The corner apparently doesn’t read Rand’s comment thread.
IMHO, whether it was intentional or not, the lack of an explicit set of procedures for impeachment in this case is a valid defensive mechanism for the constitution.
After all, if the constitution says that somebody who does X must be impeached by body Y, then said somebody just has to lean on body Y to find them not guilty. Witness the trial of William Jefferson Clinton, who was guilty of the charges that were brought against him, but was acquitted due to the larger political conflict that deemed those charges insufficient to warrant actual removal. If Clinton had been guilty of grabbing power from all sides in the Senate, rather than his actual crimes? He would have been convicted.
Now, imagine that he was grabbing power illegally from Congress, but he had an armed paramilitary backing him personally, with which he could threaten the Senate. That’s the kind of politics that you see in the region, and Hondurans wrote their constitution specifically to prevent that.
Rather than appointing a specific body of people who can be pressured personally and specifically, their constitution simply says that whoever breaks these particular anti-strongman laws is out of office, period. The lack of a formal trial process invariably means that the fight will boil out into the public sphere, involve the military, and make a real mess–but that’s a better outcome than to have a formal process that gets subverted, keeping the military, judiciary, etc., on a flimsy legal leash.
It’s sausage, it’s not pretty, but in this case, I think the constitution did what it was supposed to do in about the best way that you expect from the situation.
Are there any so-called “right-wing” dictatorships anymore? Would Egypt qualify? And don’t try to pin the nutjobs running the Islamic Republic or Iran on us.
On the other hand, look at the list of left-wing allies for The Magic Teleprompter to choose from and excuse: North Korea to China to Cuba to Bolivia to Venezuela to Vietnam to Zimbabwe to various parts of the Soviet Union, they all seem to claim to be on the Left.

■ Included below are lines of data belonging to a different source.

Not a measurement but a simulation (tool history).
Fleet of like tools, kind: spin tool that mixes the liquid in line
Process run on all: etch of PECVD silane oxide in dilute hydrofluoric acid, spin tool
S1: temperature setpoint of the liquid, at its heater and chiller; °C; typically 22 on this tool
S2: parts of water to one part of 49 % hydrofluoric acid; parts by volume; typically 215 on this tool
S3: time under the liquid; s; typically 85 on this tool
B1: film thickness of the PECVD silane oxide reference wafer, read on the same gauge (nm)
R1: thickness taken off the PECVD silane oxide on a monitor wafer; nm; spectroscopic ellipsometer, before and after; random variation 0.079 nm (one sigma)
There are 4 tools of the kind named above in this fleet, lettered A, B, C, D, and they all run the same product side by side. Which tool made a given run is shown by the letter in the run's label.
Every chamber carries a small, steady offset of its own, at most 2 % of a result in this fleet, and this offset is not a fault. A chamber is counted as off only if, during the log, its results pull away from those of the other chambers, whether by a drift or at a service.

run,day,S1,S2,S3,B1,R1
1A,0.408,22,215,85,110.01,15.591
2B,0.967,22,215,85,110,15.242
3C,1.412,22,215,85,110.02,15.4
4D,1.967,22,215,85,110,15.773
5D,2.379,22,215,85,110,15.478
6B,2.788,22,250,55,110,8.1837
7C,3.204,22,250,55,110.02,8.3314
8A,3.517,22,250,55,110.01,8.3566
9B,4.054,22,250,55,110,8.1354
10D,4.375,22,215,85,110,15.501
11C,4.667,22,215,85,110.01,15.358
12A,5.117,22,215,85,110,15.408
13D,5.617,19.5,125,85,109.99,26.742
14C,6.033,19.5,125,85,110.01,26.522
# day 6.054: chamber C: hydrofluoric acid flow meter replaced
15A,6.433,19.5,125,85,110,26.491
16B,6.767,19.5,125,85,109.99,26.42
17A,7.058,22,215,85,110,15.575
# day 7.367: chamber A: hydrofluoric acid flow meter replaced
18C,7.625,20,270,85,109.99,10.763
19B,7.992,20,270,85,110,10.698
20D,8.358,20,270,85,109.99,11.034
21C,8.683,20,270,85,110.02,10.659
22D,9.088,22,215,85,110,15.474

It is too bad we don’t have such a feature in our own Constitution. O’Bama would be out of power already, since he’s been ruling as if no such document exists.
The ignorant MSM went down the same trail in calling this a coup. They believe anything he tells them until beaten severely with the cluebat and many not even then.
Our impeachment process would work fine if the population understood and appreciated the founding principles. So where’s the problem? Education. I’ve read many times that the way we [don’t] educate our children should be considered an act of war against this country.
The cluebat used to work on journalists. What happened and when?
I said somewhere in Volokhville that our impeachment process is like Romeo being tried by a jury of Montagues and Capulets. Socrates had a more impartial jury.
“The lack of a formal trial process invariably means that the fight will boil out into the public sphere, involve the military, and make a real mess–but that’s a better outcome than to have a formal process that gets subverted, keeping the military, judiciary, etc., on a flimsy legal leash.”
The founders were concerned about having too much gov’t with direct control of the military. They were very concerned about generals becoming dictators. So, they chose a more gentlemanly path to resolve dispute.
I agree that in Honduras’s situation the supreme court made a prudent swift decision to put the military into full use. If it is going to be used in any capacity it should be at times used to its fullest capacity.
I will add that the founders did think that the Constitution ended up giving too much power to the executive from the very get go.
Lincoln was one of the first presidents to really use implied powers to make sweeping changes to the power structure of the executive federal office.
People in the MSM keep telling Obama that he is so much just like Lincoln. I am afraid that Obama only recognizes how Lincoln transformed the executive office’s power structure. He wants to, in his own way, adopt some of those expansion of authority ideals. Just look at the car industry and financial sectors to name a few examples.